So now I can think of “go function call” cost as “a little more expensive than a L1 cache reference” in the above table. What happens if we add a Cgo call?

Below is a trivial c function to add 2 integers and a go function to call it. Note that although we might expect gcc to inline trivial_add, we don’t expect Go’s compiler to. I did play with some even simpler C functions but they didn’t really perform better.

bench.go

int trivial_add(int a, int b) {
  return a+b;
}

// wow this is easy
// import "C"
func CgoCall() {
        C.trivial_add(1,2)
}

bench_test.go

func BenchmarkCgoCall(b *testing.B) {
        pbench(b, CgoCall)
}

We run benchmarks in the usual way. Single threaded Cgo overhead is about 40ns. Performance seems to scale linearly with the number of cores up to 16ish so if I had a Cgo-bound workload I might not bother putting it on a machine with 32 core, but real workloads usually involve more than just calling a cgo func. We can see:

Cgo has 40ns overhead. That sits somewhere between “mutex lock” and “main memory reference”.
40ns/op is 25 million ops/s. That’s pretty good for most projects I’ve worked on. At 4ns/op and 16 cores we’re getting 250 million ops/s.

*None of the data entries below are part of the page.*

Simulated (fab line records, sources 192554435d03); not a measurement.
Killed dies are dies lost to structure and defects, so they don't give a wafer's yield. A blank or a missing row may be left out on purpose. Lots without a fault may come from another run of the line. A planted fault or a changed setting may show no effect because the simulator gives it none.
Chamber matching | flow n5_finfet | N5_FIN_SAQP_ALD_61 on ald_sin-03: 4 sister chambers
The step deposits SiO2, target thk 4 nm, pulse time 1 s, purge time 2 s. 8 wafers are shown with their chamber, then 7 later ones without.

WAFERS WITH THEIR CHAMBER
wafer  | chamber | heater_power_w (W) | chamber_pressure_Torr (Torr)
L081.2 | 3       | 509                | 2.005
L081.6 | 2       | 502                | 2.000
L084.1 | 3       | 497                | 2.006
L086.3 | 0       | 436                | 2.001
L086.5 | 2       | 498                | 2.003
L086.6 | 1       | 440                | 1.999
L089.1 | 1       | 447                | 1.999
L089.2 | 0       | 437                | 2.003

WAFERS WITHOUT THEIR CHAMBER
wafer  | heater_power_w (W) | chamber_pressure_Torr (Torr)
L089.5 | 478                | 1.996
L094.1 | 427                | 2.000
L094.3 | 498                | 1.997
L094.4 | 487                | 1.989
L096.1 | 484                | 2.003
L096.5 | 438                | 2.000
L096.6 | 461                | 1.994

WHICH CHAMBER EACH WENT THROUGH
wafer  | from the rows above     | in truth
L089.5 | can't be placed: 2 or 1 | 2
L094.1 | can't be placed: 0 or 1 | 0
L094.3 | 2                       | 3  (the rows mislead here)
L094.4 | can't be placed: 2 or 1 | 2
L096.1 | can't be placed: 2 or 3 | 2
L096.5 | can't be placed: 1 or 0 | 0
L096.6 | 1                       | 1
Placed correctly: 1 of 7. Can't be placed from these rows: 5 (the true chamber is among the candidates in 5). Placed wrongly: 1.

go test -cpu=1,2,4,8,16,32  -bench Cgo

goos: linux
goarch: amd64
pkg: github.com/shanemhansen/cgobench
cpu: 12th Gen Intel(R) Core(TM) i7-12700H
BenchmarkCgoCall       	28711474	        38.93 ns/op
BenchmarkCgoCall-2     	60680826	        20.30 ns/op
BenchmarkCgoCall-4     	100000000	        10.46 ns/op
BenchmarkCgoCall-8     	198091461	         6.134 ns/op
BenchmarkCgoCall-16    	248427465	         4.949 ns/op
BenchmarkCgoCall-32    	256506208	         4.328 ns/op
PASS
ok  	github.com/shanemhansen/cgobench	8.609s

Now I want to understand a little bit more about why performance is that way. We’ll use Go’s great profiling tools to get a better picture of performance at higher core counts. I’m a fan of the pprof web view, which tells us that runtime.(*timeHistorgram).record and runtime.casgstatus are taking lots of time. This tracks with Ian Lance Taylor’s observations. Interestingly he doesn’t expect these operations to be contended, so there’s potential for improving performance.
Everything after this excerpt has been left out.